When the Context type has been decided, then we write the matches() code (and probably place it in the same file as the rest of the class).

Jinmei
Functionality wise, these two options wouldn't be so different

  • store the source/dest information in a single IPCheck class and introduce IPCheck::getAddressType() method to return that information
  • define SourceIPCheck and DestinationIPCheck classes as you mentioned above

Design wise, I'd generally be careful about adding more characteristics by creating more and more specialized subclasses because that approach would easily cause an explosion of specialized classes. This is what I was afraid about in my comment for #977: http://bind10.isc.org/ticket/977#comment:5

I'm not sure that it's adding more characteristics. My argument for the dual-class approach is that at present the class has a single purpose - match an IP address. It will do that in the absence of any context or knowledge of how the address will be used. (So, as you suggest, it could also be used in filtering A/AAAA RDATA where the use of that data is not defined.)

To extract source/destination IP information really requires some form of adapter to process the information before it gets to the matches() method rather than to have knowledge in the class itself. This transformation is provided by the subclass.

Jinmei:
The problem is that it wouldn't be so obvious how to extract the IP address to match from the Context.

That really summarises where we are at the moment. Once we have "Context", the final elements of the code can be completed.
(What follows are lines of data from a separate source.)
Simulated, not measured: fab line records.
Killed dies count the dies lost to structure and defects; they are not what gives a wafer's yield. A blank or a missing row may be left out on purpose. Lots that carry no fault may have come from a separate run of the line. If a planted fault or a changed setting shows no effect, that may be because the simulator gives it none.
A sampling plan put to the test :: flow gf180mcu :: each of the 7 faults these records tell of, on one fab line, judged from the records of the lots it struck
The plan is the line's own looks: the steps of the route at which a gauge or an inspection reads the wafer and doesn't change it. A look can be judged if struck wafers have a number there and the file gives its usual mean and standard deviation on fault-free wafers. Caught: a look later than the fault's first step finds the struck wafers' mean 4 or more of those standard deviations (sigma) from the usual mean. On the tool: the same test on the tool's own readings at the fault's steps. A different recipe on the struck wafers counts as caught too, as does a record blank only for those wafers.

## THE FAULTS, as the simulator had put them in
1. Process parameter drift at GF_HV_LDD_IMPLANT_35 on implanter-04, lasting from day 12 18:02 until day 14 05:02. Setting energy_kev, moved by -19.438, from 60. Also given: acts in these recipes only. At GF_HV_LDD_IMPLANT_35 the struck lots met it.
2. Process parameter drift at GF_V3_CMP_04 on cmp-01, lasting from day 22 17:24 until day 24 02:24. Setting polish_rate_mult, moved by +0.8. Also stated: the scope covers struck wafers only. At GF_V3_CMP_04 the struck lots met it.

comment:17 Changed 9 years ago by jinmei

A comprehensive review is ongoing, but here are some intermediate results
(dumping it to possibly maximize work concurrency):

general

  • Maybe a matter of preference, but I'd use the term "prefix" instead of (address+)netmask unless we want to support non contiguous network masks. IMO it's more intuitive. I'd also note that there's even no term of "netmask" in IPv6 terminologies (there are only "prefixes"). (note: of course, we'll have to internally convert a prefix length to something like net masks for match operations. this comment is about public interface and public documentation wording)
  • maybe we want to have a keyword "any" (or perhaps "any4"/"any6")
  • on a related note, I guess we'd probably want to use 0-length prefix to indicate an "any" match.

createNetmask

  • should this be public? the intended use of it seems to be very limited (and we are not supposed to provide a generic bitmask manipulation library, are we?). hmmm, is this perhaps for testing? If so, I see the point, but in that case I'd clarify the intent and that it's not expected to be used outside of this file (e.g., compatibility won't be ensured). I'd also introduce a specific namespace like "detail" to further clarify the intent.
  • I suspect this should be "w-m < w" (at least the current expression doesn't make sense to me):
            // Final note: at this point in the logic, m is non-zero, so w-m < m.
    
  • For exception, I'd use \exception markup (that would also be helpful for my work-in-progress automatic C++ to pydoc converter script). (although this point may become moot if it's changed to non public). Same general comment applies to anywhere else in this branch, so I won't repeat.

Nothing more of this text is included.